I'm lucky: the ATSC reception from my 30 y/o attic antenna in Brooklyn picks up all local and network stations perfectly. But we have a few smaller secondary TVs that were rendered useless: they can't receive anything with their built-in or accessory antennas. Wiring every room in the house for a roof antenna isn't practical, so those smaller TVs sit idle. My neighbors on the next block don't get more than two sporadic stations from their new roof antenna, and everyone else I know within the tristate area gave up on OTA by 2009 and subscribed to cable or satellite. Ask them how much "better" ATSC was than DVB-T: the fact is, no DTV system was ever going to have even half the coverage of analog. So all we got out of the pointless ATSC dance was delayed implementation of DTV, televisions more expensive than they needed to be, and an incompatible tuning system that killed struggling products that still had potential (DVD recorders, BD recorders) because adapting them to ATSC instead of DVB-T was cost-prohibitive to mfrs. And the geniuses at Zenith who started the whole mess were long gone: by the time ATSC finally got off the ground, Zenith was a shell brand for Chinese-sourced CECB accessories. Their grand scheme to bring TV mfring back to the USA by dint of incompatible ATSC worked really well, didn't it?

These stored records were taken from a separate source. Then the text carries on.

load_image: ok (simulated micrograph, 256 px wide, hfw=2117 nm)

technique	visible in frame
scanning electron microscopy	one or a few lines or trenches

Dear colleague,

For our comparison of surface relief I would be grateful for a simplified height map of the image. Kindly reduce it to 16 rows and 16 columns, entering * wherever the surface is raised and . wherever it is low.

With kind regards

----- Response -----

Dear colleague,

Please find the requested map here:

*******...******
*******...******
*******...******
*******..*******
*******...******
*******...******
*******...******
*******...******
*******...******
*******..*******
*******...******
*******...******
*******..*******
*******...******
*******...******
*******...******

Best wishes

We have ATSC because of cleverly manipulated "America First" beltway politics, not because of its alleged benefits over DVB-T for "uniquely American reception conditions." France doesn't have mountains? Germany doesn't have valleys? Italy doesn't have a crumbling infrastructure? Australia and NZ don't have vast underpopulated stretches? Please. Washington would have approved ATSC even if the signal couldn't penetrate a plaster wall (which is sadly true in many locations). Issues with ATSC were a major factor in name-brand recorders disappearing from USA in 2007: between the added mfr cost, and lousy reception forcing a huge consumer migration to cable/sat monopolies, the machines became unsaleable paperweights to all but the most dedicated video hobbyists. We can quibble over technical details, what agenda had impact when, and so forth, but in terms of sophisticated recorder options and the age of OTA television broadcasting, ATSC killed the golden goose. For 3 out of 5 North Americans, calling it a "half-assed system" is a polite kindness.
Last edited by orsetto; 17th Oct 2012 at 15:35.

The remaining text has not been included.